Again, it’s out Oct. 23.
Enjoy:
Oginalii, “Pillars” official video
‘Pillars’ official music video from the upcoming EP ‘Pendulum’ – out OCTOBER 23 2020.
Nashville’s Oginalii recently announced the Oct 23 release of Pendulum via Devil In The Woods.
The band recently released second single “Pillars,” with fuzzed-out riffs that immediately change gear to an exploration of space reminiscent of the sonic landscapes of Portishead.
“The song explores a moment I feel we all come to realize at some point in our lives,” says frontwoman and songwriter Emma Hoeflinger. “The moment you realize a hero figure, a parent, an idol, or anyone that is a symbol of wisdom becomes human in your eyes for the first time. That person has faults, messes up, and isn’t on that pedestal or “pillar” you’ve always placed them on. What do we do with this new information? Do we let it ruin the love and respect we have created for them?”
Oginalii is: Emma Hoeflinger (vocals/guitar) Ryan Quarles (guitar) Simon Knudtson (drums) Emma Lambiase (bass)

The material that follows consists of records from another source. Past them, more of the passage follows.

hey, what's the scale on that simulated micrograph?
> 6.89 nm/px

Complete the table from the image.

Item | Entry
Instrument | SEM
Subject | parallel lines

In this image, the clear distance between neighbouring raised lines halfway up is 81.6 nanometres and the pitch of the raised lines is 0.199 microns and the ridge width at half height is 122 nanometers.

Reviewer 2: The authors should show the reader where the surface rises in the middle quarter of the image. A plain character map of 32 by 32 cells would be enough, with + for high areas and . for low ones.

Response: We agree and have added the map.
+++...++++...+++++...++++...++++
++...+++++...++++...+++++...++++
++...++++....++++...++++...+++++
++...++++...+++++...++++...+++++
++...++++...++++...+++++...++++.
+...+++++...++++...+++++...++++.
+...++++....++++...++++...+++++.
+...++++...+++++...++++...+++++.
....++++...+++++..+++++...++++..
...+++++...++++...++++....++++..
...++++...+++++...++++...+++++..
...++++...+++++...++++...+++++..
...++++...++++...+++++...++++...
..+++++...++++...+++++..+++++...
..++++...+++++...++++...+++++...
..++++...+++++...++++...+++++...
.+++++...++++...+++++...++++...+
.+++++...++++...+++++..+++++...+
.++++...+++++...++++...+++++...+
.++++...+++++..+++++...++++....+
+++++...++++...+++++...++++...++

Posted in Reviews on September 3rd, 2020 by JJ Koczan
A band in a place. When the news came through in early March that Nashville’s All Them Witches — the three-piece of bassist/vocalist Charles Michael Parks, Jr., guitarist Ben McLeod and drummer/tape-looper/graphic-artist Robby Staebler — were recording their sixth full-length at Abbey Road Studios in London, and further, that they were bringing producer Mikey Allred along to helm the recording, it was enough to ignite the imagination as to what ghosts they might be able to conjure in that space. Without a doubt, Nothing as the Ideal — the title-line appearing amid the chugging tension and restless-foot kickdrum of opener “Saturnine & Iron Jaw” — is the most nuanced recording All Them Witches have ever done.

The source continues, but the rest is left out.